Finding Patterns & Matching Substrings using Regular Expressions

Although there are multiple ways to do pattern matching in SQL, we will look at the most powerful and flexible of them all – regular expressions.

Fortunately, PostgreSQL and Redshift support POSIX regular expressions out of the box. We'll consider two examples that use regular expressions to pattern match.


1. Pattern Matching Business and Consumer Email Addresses

A common analysis task is to count the number of emails in your database that are of commercial value, i.e., not using disposable email addresses or free providers like gmail or hotmail.

We'll make an assumption that the @ character splits the email address to a name and domain name. If your database table named "emails" contains email addresses like these:

email
first@gmail.com
second@gmail.com
third@business.com
fourth@provider.com

Then the split_part function will split the email address to its respective parts:

SELECT email, 
       split_part(email, '@', 1) as name,
       split_part(email, '@', 2) as domain
FROM email;

which gives us:

email name domain
first@gmail.com first gmail.com
second@gmail.com second gmail.com
third@business.com third business.com
fourth@provider.com fourth provider.com

We'll next need a database of services that hand out free and disposable email addresses. We found a github project that has an actively maintained list of such services. If the data for these services is in a table named "free_email_domains", a simple join with this table will classify an email as a business user or a consumer.

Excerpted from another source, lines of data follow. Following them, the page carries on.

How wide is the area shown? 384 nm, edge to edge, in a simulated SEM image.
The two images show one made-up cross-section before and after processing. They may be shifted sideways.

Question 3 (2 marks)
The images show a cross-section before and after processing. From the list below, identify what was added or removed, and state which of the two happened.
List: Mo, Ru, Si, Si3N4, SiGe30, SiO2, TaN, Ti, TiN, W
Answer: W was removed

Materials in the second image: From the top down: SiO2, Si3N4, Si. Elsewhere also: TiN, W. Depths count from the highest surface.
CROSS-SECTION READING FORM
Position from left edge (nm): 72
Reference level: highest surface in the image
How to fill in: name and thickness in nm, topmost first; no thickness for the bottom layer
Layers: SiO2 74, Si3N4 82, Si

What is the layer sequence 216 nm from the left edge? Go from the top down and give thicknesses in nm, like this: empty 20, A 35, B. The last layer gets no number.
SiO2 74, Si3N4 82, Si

SELECT emails.email as email, 
       CASE WHEN 
            free_email_domains.domain IS NOT NULL 
            THEN 'free'
            ELSE 'business'
        END as email_type
FROM emails
JOIN free_email_domains
ON free_email_domains.domain = split_part(emails.email, '@', 2);
email email_type
first@gmail.com free
second@gmail.com free
third@business.com business
fourth@provider.com business

2. Pattern Matching Google Analytics UTM parameters

If you've ever worked with marketers, you would have come across UTM parameters. These are small bits of information attached to every URL to track campaign and channel effectiveness amongst others. A tracked URL will look like something like this:

http://www.example.com/?utm_source=facebook&utm_medium=social&utm_campaign=black-friday

The parameters are attached as query parameters after the "?" and have standard definitions like source, medium, campaign, etc. You can use a handy tool like the Google Campaign URL Builder to build URLs like these.

Suppose we have a table named pageviews with the following schema:

dt url
2016-01-01 http://www.example.com/?utm_source=facebook&utm_medium=social&utm_campaign=black-friday
2016-01-02 http://www.example.com/?utm_source=google&utm_medium=cpc&utm_campaign=black-friday

and we want a result set that looks like this:

dt source medium campaign
2016-01-01 facebook social black-friday
2016-01-02 google cpc black-friday

We are going to make use the substring and regexp_replace functions to first extract a substring that matches the regular expression for campaign, source and medium and then replace the matched text to get what we want. We can do this in one step, but for illustration purposes, we'll do it in two steps. Our regular expression is going to take the form:

(?!&)utm_campaign=[^&]*(?=&) 

To first extract utm_campaign, we use the query:

SELECT dt, substring(url from '(?!&)utm_campaign=[^&]*(?=&)')
FROM pageviews;

which gives us:

dt substring
2016-01-01 utm_campaign=facebook
2016-01-02 utm_campaign=google

then we replace the utm_campaign= string with an empty string for the final result:

SELECT dt, regexp_replace(substring(url from '(?!&)utm_campaign=[^&]*(?=&)'), 
                          'utm_[^=]*=', '') as utm_campaign
FROM pageviews;

which gives us:

dt utm_campaign
2016-01-01 facebook
2016-01-02 google

We can now repeat this pattern for utm_medium and utm_source to get the final result.